China tests new space capability with hypersonic missile​

China tested a nuclear-capable hypersonic missile in August that circled the globe before speeding towards its target, demonstrating an advanced space capability that caught US intelligence by surprise. Five people familiar with the test said the Chinese military launched a rocket that carried a hypersonic glide vehicle which flew through low-orbit space before cruising down towards its target. The missile missed its target by about two-dozen miles, according to three people briefed on the intelligence.

But two said the test showed that China had made astounding progress on hypersonic weapons and was far more advanced than US officials realised. The test has raised new questions about why the US often underestimated China’s military modernisation. “We have no idea how they did this,” said a fourth person. The US, Russia and China are all developing hypersonic weapons, including glide vehicles that are launched into space on a rocket but orbit the earth under their own momentum. They fly at five times the speed of sound, slower than a ballistic missile. But they do not follow the fixed parabolic trajectory of a ballistic missile and are manoeuvrable, making them harder to track.

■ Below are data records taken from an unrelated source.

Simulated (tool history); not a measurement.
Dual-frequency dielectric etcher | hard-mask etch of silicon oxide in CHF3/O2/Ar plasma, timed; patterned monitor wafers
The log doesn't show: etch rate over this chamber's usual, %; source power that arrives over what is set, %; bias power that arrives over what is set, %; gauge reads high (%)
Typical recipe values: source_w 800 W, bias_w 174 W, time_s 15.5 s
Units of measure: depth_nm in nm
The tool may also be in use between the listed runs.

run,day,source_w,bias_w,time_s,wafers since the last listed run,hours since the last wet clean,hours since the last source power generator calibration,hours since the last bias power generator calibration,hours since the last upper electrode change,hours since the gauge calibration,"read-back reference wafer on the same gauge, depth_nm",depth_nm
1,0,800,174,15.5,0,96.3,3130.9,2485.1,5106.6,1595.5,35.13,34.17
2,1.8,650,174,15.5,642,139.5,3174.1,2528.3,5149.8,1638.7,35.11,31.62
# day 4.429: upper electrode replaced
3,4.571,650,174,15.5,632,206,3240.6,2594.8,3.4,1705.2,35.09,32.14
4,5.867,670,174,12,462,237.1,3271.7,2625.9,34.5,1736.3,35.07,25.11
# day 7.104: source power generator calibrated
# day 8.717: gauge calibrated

Taylor Fravel, an expert on Chinese nuclear weapons policy who was unaware of the test, said a hypersonic glide vehicle armed with a nuclear warhead could help China “negate” US missile defence systems which are designed to destroy incoming ballistic missiles. “Hypersonic glide vehicles . . . fly at lower trajectories and can manoeuvre in flight, which makes them hard to track and destroy,” said Fravel, a professor at the Massachusetts Institute of Technology. Fravel added that it would be “destabilising” if China fully developed and deployed such a weapon, but he cautioned that a test did not necessarily mean that Beijing would deploy the capability.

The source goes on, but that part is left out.